Find the orthogonal trajectory of the equation $\frac{x^2}{a^2+\lambda}+\frac{y^2}{b^2+\lambda}=1,\lambda$ being the parameter of the family.
In order to find the orthogonal trajectory, my algorithm is comprised of $4$ steps:
First, consider the given equation and identify, the parameter (if not specified), and let the given equation of the family of curves, whose orthogonal trajectory is to be calculated be $f(x,y,c)=0,$
Next, we differentiate the equation, $f$ with respect to $x$,
We proceed to eliminate the parameter between these two equations, one formed by differentiating with respect to $x$ and the other is the given one,
In the equation so obtained, after eliminating the parameter $c$ (here) we replace $\frac{dy}{dx}$ with $-\frac{dx}{dy}$,
Finally, we solve the differential equation to obtain at the equation of the orthogonal trajectory of the given curve.
Using this method/algorithm, I tried to solve the problem, by first differentiating the given equation( w.r.t x). I got $\frac{2x}{a^2+\lambda}+\frac{2y\frac{dy}{dx}}{b^2+\lambda}=0.$
After this, as $\lambda$ is given as the parameter, I tried eliminating $\lambda$ between $\frac{x^2}{a^2+\lambda}+\frac{y^2}{b^2+\lambda}=1,$ and $\frac{2x}{a^2+\lambda}+\frac{2y\frac{dy}{dx}}{b^2+\lambda}=0.$
However, this is where the problem started. I couldn't really eliminate $\lambda$ as things got really messy. Bashing things randomnly, I found the eliminant to be something which seems unreasonable. I found, that as a hint, it was given that for the elimination of the parameter $\lambda$ value of $\lambda$ should be calculated and that comes out as, $\lambda=-\frac{b^2x+a^2y\frac{dy}{dx}}{x+y\frac{dy}{dx}}$.

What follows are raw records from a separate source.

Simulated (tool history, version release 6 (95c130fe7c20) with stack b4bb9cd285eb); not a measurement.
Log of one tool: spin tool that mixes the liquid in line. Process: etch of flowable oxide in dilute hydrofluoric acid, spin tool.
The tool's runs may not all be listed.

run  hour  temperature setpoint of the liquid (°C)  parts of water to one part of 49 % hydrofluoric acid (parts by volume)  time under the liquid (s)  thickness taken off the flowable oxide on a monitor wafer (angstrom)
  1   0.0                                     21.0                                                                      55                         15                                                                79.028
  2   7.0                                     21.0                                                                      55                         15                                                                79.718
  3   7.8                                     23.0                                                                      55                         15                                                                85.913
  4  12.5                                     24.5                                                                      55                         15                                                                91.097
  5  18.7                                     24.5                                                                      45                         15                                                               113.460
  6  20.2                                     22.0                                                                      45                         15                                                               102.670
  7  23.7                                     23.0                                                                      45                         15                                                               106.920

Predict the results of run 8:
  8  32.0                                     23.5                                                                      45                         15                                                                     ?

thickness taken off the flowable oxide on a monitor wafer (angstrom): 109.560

After using this, everything went down smoothly. But I want to know how did they arrive at the value of $\lambda=-\frac{b^2x+a^2y\frac{dy}{dx}}{x+y\frac{dy}{dx}}$. Till now, I only heard that eliminating parameters between two equations might be challenging, but I never experienced it, up until now.
Any help regarding this, will be appreciated.
You made a careless mistake when differentiating with respect to $x$. The 1 on the RHS should be a 0.
From there, it is straightforward to make $\lambda$ the subject, EG By cross-multiplying, we get a linear expression in $\lambda$.
Note: In your (incorrect) version, cross-multiplying gives us a quadratic in $\lambda$, of which we can find solutions using the quadratic formula.